In 1941, Mildred McAdory, a domestic worker and SNYC activist, refused to give up her seat on a bus to a white person in Birmingham, Ala., and was arrested. SNYC led a big struggle on her behalf. Years later, she became a member of the CPUSA’s National Committee from Harlem. Rosa Parks, the heroine of the Montgomery Bus Boycott and the civil rights movement, later credited the role of both the NAACP and SNYC.
Devoted to African American freedom, union organizing
Jackson devoted most of his attention in those days to union organizing and voter registration in the South. His life was in constant danger. Working closely with Black longshore workers in organizing the New Orleans port, Jackson and a leader of the longshore workers were arrested. Protests forced the police to release them. But the police schemed to put them into the hands of killers. Fortunately, the two managed to elude their would-be executioners.

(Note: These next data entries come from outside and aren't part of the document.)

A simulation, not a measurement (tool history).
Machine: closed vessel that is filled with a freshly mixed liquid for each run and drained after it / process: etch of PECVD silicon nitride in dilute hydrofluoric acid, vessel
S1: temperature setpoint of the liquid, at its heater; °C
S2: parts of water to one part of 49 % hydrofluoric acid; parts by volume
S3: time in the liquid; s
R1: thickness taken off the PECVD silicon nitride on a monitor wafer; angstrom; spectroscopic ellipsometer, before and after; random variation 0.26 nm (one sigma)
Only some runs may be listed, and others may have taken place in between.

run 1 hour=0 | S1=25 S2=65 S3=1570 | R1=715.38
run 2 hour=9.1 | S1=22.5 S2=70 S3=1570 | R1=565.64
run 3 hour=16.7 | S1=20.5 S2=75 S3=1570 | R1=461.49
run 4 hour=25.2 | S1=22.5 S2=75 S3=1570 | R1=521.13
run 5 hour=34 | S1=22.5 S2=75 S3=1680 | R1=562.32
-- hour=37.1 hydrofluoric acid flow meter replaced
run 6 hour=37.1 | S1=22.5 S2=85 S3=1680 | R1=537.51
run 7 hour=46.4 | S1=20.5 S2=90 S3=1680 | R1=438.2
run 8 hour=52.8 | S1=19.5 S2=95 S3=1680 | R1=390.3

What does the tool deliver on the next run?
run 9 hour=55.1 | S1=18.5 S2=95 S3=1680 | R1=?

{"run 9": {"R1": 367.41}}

Jackson was joined by Chris Alston, another YCLer who later played an important role in building the United Auto Workers union in Detroit, in organizing 5,000 tobacco workers, mainly African American women in Richmond. This took a bitter strike to accomplish.
World War II and Cold War repression
Jackson’s activity with SNYC was interrupted by service in the Army in the Burma-China-India theater during World War II, the war to defeat fascism. After the war, he resumed work with SNYC in the South. When it was decided SNYC could not continue in the face of Cold War repression, Jackson became Communist Party secretary for Louisiana in 1947. A few years later the couple moved to New York where Jackson continued party work.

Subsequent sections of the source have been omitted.